In [1]:
import pandas as pd
import matplotlib.pyplot as plt
from sklearn.decomposition import PCA
from sklearn import cluster, preprocessing
%matplotlib inline

# Data

Load data from `nc_complete-2014.csv`.

In [2]:
df = pd.read_csv('nc_complete-2014.csv', index_col=0)
df.head()

Unnamed: 0_level_0,county_name,precinct_id,sen_red,sen_blue,con_districts,con_contested,con_red_votes,con_blue_votes,sldu_districts,sldu_contested,...,hispanic_pop,other_pop,median_age,median_income,education_pop,school_pop,diploma_pop,college_pop,graduate_pop,area_km2
shape_id,Unnamed: 1_level_1,Unnamed: 2_level_1,Unnamed: 3_level_1,Unnamed: 4_level_1,Unnamed: 5_level_1,Unnamed: 6_level_1,Unnamed: 7_level_1,Unnamed: 8_level_1,Unnamed: 9_level_1,Unnamed: 10_level_1,Unnamed: 11_level_1,Unnamed: 12_level_1,Unnamed: 13_level_1,Unnamed: 14_level_1,Unnamed: 15_level_1,Unnamed: 16_level_1,Unnamed: 17_level_1,Unnamed: 18_level_1,Unnamed: 19_level_1,Unnamed: 20_level_1,Unnamed: 21_level_1
2368,ALAMANCE,01,1071,295,2,Yes,1109,313.0,24,No,...,85,108,42,44870,3679,727,1518,1278,156,129
2366,ALAMANCE,02,1246,313,6,Yes,1285,314.0,24,No,...,203,102,41,49485,3525,601,1318,1361,245,77
2361,ALAMANCE,035,920,434,6,Yes,955,431.0,24,No,...,624,204,27,41560,3624,684,1173,1591,176,27
2374,ALAMANCE,03C,943,455,6,Yes,979,447.0,24,No,...,127,44,46,67658,2237,133,557,1167,381,5
2723,ALAMANCE,03N,862,586,6,Yes,881,582.0,24,No,...,85,20,37,67101,2792,92,691,1508,501,5


### Derived Values

Combine contested votes into single percentages, calculate population density, and use population rates instead of raw values.

In [3]:
df = df.assign(density = df.population / df.area_km2.clip(lower=1))
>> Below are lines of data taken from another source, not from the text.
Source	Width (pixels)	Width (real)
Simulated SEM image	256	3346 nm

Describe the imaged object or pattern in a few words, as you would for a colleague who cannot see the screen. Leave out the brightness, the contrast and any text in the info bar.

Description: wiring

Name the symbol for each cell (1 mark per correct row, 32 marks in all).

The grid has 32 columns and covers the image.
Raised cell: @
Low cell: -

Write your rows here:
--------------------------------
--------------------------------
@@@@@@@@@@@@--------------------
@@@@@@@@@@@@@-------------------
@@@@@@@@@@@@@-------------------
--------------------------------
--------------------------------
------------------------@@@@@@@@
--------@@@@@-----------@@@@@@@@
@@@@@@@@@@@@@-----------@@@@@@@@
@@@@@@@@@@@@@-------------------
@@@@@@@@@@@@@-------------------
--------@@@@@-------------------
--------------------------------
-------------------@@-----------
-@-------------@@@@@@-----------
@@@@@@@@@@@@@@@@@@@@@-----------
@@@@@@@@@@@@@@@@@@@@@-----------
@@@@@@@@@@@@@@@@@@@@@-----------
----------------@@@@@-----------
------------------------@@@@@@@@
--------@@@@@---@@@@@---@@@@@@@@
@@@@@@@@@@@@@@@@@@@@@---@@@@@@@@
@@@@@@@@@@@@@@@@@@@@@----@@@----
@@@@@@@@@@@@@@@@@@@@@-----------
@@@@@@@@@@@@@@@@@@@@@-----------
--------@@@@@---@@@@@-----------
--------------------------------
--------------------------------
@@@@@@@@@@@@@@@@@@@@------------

df = df.assign(sen_pctblue = df.sen_blue / (df.sen_blue + df.sen_red))
df = df.assign(sen_turnout = (df.sen_blue + df.sen_red) / df.population)
df = df.assign(con_pctblue = df.con_blue_votes / (df.con_blue_votes + df.con_red_votes))
df = df.assign(con_turnout = (df.con_blue_votes + df.con_red_votes) / df.population)
df = df.assign(sldu_pctblue = df.sldu_blue_votes / (df.sldu_blue_votes + df.sldu_red_votes))
df = df.assign(sldu_turnout = (df.sldu_blue_votes + df.sldu_red_votes) / df.population)
df = df.assign(sldl_pctblue = df.sldl_blue_votes / (df.sldl_blue_votes + df.sldl_red_votes))
df = df.assign(sldl_turnout = (df.sldl_blue_votes + df.sldl_red_votes) / df.population)

df = df.assign(pct_white = df.white_pop / df.population)
df = df.assign(pct_black = df.black_pop / df.population)
df = df.assign(pct_asian = df.asian_pop / df.population)
df = df.assign(pct_hispanic = df.hispanic_pop / df.population)
df = df.assign(pct_other = df.other_pop / df.population)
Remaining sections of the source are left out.